The Quantum Computer Being Built by UC Chile and the Challenges of its Industrial Application

A quantum computer is used to solve a decision-making problem. It can quickly find the most efficient solution, since it analyzes every possible path simultaneously, which takes it directly to all possible solutions in real time.

“For example, a truck delivering supplies has different routes to visit 20 cities, and from every possible combination of routes, the quantum computer determines which is optimal, in terms of minimizing time, distance travelled, or fuel consumption,” says Dardo Goyeneche, faculty member from the UC Chile Institute of Physics. “A traditional computer can do this as well, but it tests each route one by one, while the quantum computer explores all routes at once, and selects the optimal one, making it much faster.” 

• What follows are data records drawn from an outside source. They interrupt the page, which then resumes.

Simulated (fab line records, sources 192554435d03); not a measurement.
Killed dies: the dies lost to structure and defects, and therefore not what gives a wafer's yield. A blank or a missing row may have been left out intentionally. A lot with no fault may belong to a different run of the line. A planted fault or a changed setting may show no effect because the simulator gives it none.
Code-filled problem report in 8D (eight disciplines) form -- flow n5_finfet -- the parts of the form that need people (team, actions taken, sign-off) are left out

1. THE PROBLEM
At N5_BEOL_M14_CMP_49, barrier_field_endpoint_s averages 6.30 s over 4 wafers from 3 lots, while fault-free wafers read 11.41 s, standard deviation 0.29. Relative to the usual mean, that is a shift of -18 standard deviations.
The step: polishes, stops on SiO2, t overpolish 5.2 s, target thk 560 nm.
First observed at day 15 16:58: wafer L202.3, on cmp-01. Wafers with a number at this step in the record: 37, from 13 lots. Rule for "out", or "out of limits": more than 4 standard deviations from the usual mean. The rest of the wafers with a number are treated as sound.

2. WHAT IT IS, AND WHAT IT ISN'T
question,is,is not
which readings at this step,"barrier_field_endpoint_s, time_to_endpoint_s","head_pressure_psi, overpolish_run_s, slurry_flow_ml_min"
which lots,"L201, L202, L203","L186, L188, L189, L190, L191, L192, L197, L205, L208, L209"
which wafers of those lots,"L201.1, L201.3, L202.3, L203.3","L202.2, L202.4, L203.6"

Goyeneche, along with Jerónimo Maze, faculty member from the UC Chile Institute of Physics, and Ariel Norambuena, professor from Federico Santa María Technical University, are working in building Quantü, a computer that uses the laws of quantum mechanics for data processing, with the aim of contributing to the long-term resolution of scientific, technological, and industrial challenges in Chile. 

The initiative was awarded by the National Agency for Research and Development (ANID, as per its acronym in Spanish) in the 2025 version of the grant Research Rings Competition in Specific Thematic Areas, in the category of Artificial Intelligence and Quantum Computing, and was one of the three selected projects nationwide. 

On January 26 a ceremony was held, attended by more than 90 people, to mark the start of the project’s development, a milestone that links basic science and technology transfer. “This project we won to begin the construction of the quantum computer is just the start. It is a three-year-long project, and represents the foundation of Quantü’s construction,” says Goyeneche. 

Multiple options, a single computer 

A quantum computer differs from other computers primarily because of the basic units of information they use: traditional computers use bits, while quantum computers use qubits. 

Goyeneche, who leads the project, explains that qubits “not only work with zeroes and ones, but they also allow superpositions between zero and one. This advantage provided by quantum mechanics can be used to solve highly relevant problems that are very difficult or impossible to solve with current computers.” 

This allows exploring multiple paths at the same time — the academic notes — and encode each one of them as a possible solution to a real problem. 

“This can be applied to the problem of having 17 planes and 30 gates at an airport, where the goal is to minimize the time it takes for each aircraft to reach a gate. This type of problem is highly non-trivial and difficult to solve. A traditional computer may find a good solution, but given that there are as many possibilities as there are grains of sand in the planet, it cannot find an optimal solution,” he states. 

What is a superposition? 

The UC Chile professor adds that quantum computers, in contrast to traditional ones, “allow superpositions between zero and one.” He compares the concept of superposition to waves on water: “If you throw a stone into a calm pond, a wave forms. If you throw two stones, the waves overlap, and the resulting wave does not have the shape of the first or the second one but is a collective phenomenon that occurs only by the superposition of the waves.” 

Exploring the idea further, the academic explains that “if you have two possible states of matter, for example, a coin with heads and tails, in quantum mechanics both states can coexist in superposition. That is to say, you can have a coin that is neither on 0 nor 1, but is 50% on 0 and 50% on 1 simultaneously.”